Michael Buthe - Untitled - image-1

Lot 613 D

Michael Buthe - Untitled

Auction 1135 - overview Cologne
01.06.2019, 14:00 - Contemporary Art
Estimate: 15.000 € - 20.000 €
Result: 49.600 € (incl. premium)

Michael Buthe

Untitled
1969

Painting on fabric: torn and dyed fabric on wooden frame. Approx. 234 x 230 x 10 cm. Signed, dated, and titled 'Michael Buthe 1969 Ohne Titel' verso on fabric and wood respectively and with directional arrow and information. - Traces of studio and minor traces of age.

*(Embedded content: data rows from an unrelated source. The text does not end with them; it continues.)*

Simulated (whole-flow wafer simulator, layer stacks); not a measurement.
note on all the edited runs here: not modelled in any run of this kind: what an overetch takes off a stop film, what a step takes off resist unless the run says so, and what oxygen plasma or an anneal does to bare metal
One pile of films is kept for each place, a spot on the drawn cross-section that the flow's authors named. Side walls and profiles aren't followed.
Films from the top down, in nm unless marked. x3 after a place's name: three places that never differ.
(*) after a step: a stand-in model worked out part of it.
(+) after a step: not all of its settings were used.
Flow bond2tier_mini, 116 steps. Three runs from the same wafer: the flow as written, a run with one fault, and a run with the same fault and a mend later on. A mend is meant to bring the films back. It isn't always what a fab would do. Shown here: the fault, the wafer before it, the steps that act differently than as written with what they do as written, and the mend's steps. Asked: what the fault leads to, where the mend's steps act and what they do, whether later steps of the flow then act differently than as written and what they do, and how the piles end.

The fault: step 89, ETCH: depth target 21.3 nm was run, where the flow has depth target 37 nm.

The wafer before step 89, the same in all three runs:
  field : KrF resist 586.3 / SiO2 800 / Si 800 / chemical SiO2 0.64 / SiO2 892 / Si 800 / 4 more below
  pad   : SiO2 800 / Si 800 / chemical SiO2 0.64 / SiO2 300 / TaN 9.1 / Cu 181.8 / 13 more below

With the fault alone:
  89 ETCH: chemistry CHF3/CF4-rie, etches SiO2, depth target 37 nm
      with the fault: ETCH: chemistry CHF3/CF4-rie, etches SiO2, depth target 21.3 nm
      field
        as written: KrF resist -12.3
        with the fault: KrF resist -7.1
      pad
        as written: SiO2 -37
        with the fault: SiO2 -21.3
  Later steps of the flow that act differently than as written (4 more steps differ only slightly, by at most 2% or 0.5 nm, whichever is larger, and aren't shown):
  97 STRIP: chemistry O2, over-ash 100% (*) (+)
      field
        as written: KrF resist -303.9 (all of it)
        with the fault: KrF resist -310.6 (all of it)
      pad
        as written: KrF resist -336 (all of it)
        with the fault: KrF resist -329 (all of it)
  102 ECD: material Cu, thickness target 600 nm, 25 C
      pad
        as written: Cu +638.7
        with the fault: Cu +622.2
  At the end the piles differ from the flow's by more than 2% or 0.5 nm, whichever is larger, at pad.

Cutting or tearing, or rather shredding of the fabric covering seems disrespectful and aggressive. The fabrics, batiqued in earth tones, stretched across each other on the canvas frame like delicate coloured layers of painted varnish, hang simply down like after a disaster, prove to be intentionally complete and will not be repaired! Prepared in preliminary drawings, Michael Buthe cuts or rather tears apart the groundwork of the prerequisite of traditional painting that has been valid for centuries. He experiments with the possibilites of a picture and with this gesture appears to come to the end of the genre that Laszlo Glouer once described as "leaving the picture".
This seems even more radical than the aesthetic, spontaneous cuts which Lucio Fontana uses to give the canvas a three-dimensionality and the viewer the curious possibility that they can see through to the space behind. Buthe's gesture can also be seen as a passionate response to Blinky Palermo's contemporaneous "fabric pictures"; industrially-coloured cotton strips sewn together and stretched across the frame thus confronting the process of painting itself with an astonishing variation.
Buthe's early fabric pictures featured in Harald Szeemann's legendary exhibition "When Attitudes Become Form" in Bern in 1969. His pieces are incorporated in the canon of equally radical works such as those by Richard Serra and his rubber bands hanging from the wall, the untreated shreds of wool after shearing the lambs attached to stele-like sticks by Jannis Kounellis, or the disorderly cut felt strips by Robert Morris.